Low startup time neural text to speech options

I’m trying to make a bit of a homebrew voice assistant and I’m having a lot of trouble with the “voice” part.
I managed to get a copy of a real time voice cloning GitHub project running, which was cool, but it takes nearly 40 seconds to come online. In order for my project to be useful I figure I have 10 seconds from the point the board hears the wake word. As soon as a separate script detects the wake word I figure it can trigger the tts model to start loading into memory, then by the time I finish my request it can start synthesizing the response.

I thought that the FastSpeech model in the deep learning example git might be what I need. But I can’t figure out how to use it. I literally just need (text > python script > .wav file) or output to speaker. But all the documentation I can find anywhere is only on how to train it. It seems to be globally assumed that once you train it you know what to do with it and it’s frustrating.

So I guess my questions boil down to
Can a tensorflow, pytorch, or tensorrt model be used like this? Either small enough to keep constantly loaded in ram or capable of being cold started in around 10 seconds?

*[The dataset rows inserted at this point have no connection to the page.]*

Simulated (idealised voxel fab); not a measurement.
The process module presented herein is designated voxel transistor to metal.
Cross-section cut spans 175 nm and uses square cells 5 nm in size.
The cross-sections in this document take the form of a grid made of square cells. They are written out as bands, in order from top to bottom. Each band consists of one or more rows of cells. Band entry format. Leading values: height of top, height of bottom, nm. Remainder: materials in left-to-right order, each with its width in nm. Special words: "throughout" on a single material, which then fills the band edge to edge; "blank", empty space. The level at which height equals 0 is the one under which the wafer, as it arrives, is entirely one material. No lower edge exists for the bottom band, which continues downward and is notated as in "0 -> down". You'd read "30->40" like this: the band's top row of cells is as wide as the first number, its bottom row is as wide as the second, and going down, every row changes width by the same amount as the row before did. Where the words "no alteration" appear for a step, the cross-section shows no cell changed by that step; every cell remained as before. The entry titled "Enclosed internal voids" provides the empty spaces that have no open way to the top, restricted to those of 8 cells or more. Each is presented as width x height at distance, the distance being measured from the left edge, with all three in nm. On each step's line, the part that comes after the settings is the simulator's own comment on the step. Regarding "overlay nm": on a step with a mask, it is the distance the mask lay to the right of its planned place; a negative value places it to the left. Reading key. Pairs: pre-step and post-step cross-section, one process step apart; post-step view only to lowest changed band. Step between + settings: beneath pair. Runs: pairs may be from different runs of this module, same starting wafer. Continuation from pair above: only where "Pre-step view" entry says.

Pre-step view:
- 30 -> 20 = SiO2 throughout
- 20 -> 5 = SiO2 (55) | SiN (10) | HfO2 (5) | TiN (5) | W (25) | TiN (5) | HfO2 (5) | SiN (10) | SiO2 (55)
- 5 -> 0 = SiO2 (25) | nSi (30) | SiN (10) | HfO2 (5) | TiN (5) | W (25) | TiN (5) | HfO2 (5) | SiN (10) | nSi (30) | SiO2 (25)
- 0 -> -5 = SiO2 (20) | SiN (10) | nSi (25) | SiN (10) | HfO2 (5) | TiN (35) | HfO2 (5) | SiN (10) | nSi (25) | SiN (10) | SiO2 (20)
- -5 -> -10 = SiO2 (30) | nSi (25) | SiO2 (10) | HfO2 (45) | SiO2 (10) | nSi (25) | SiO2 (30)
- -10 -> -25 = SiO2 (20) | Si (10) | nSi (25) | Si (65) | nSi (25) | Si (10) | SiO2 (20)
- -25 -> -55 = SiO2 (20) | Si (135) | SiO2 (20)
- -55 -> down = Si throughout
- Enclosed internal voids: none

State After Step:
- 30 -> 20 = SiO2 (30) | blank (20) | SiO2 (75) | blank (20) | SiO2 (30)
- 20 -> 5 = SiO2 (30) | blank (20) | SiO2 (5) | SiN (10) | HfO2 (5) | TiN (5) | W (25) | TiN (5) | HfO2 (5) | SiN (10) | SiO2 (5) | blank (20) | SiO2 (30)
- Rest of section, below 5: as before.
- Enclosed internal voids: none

I know that old fashion text to speech methods may be better suited, but I bought this board for machine learning so I’m just about determined to pull my hair out before I go crawling back to hidden Markov models.
Sorry for the slight rant. Any help is very much appreciated!


You can deploy a TensorFlow, PyTorch or TensorRT model on NX.
But the performance will depend on the model complexity.

We do have an example to inference FastSpeech with TensorRT.
You can give it a try to see if the performance is acceptable or not.